A little experience in Vietnam where a barrage balloon was used to hold a radio set aloft indicates that a 5000 cu ft helium filled balloon was needed to hold the back-pack radio together with its tethering cable and a radio transmission cable - and that was only to 1000 metres height.
Can anyone tell me how much the cable would weigh for these very much larger flying kites? Think in kilo-tonnes.

Yes great idea; keep 'em coming!

Funny how we are all so skeptical about politians; will we ever get them to be serious about energy and being sensible about the Earth running out of limited resources? Capitalism does not work in the long term. The man in the street sees it but our short-sighted "leaders" trundle on with their old ideas. Patting each other on the back, dreaming they are being of use...I long for sense, but I can't see any real changes coming, unless, and this is ironic, it comes from the U.S.?

Let's Go Fly A Kite...

With a decent sky-hook pulley system, we could even generate power on the downwards trajectory (if only...).

But seriously, this is only the beginning of a potentially very exciting alternative source of energy. Kites could be tethered to each other to create massive 3-dimensional high-altitude lattices of wind energy generation, to avoid the necessity of having one massive cable for every kite.
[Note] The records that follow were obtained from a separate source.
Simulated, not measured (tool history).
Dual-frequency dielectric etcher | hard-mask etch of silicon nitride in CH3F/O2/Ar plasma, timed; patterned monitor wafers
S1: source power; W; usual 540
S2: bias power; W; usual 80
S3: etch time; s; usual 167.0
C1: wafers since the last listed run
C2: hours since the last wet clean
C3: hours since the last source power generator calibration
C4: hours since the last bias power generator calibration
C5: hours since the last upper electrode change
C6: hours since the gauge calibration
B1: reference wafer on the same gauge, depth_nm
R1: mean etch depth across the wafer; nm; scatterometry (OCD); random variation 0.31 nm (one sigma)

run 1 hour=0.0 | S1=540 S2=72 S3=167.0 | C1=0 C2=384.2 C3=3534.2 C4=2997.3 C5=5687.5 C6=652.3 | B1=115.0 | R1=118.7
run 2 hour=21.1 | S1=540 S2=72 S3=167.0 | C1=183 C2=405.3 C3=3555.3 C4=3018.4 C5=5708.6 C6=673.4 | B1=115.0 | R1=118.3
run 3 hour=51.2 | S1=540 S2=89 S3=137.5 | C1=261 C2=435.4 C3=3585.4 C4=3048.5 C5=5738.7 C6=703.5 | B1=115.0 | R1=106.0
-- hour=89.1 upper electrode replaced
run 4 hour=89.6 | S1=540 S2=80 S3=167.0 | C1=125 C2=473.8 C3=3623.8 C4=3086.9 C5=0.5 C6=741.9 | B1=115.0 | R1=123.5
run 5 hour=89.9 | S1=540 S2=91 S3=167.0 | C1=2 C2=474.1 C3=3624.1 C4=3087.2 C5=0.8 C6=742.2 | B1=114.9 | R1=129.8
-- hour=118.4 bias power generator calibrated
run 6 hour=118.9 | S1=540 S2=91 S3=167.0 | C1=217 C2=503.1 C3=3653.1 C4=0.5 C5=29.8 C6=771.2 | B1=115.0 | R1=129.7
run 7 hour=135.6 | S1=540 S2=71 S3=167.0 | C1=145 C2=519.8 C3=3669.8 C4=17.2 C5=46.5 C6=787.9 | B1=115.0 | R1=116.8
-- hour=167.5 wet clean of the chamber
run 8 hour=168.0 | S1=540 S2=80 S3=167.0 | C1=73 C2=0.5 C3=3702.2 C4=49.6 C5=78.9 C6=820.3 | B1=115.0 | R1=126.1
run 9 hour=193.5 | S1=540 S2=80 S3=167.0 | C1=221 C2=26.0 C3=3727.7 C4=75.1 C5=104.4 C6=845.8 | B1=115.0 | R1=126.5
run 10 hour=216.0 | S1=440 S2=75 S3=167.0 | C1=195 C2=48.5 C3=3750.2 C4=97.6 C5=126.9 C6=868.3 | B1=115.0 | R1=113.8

As for the risk of failure, it is actually very, very low. It is easy to imagine that such kites would have few if any moving parts. Besides, devices exist to allow things to fall safely through the air without damaging themselves or others when they land in case of emergency - they're called parachutes.

This technology is exciting and entirely feasible.

yeah

Next, we'll show how to reconcile the chinese and the russians, how to split an atom, and how to irrigate vast areas of the sahara desert.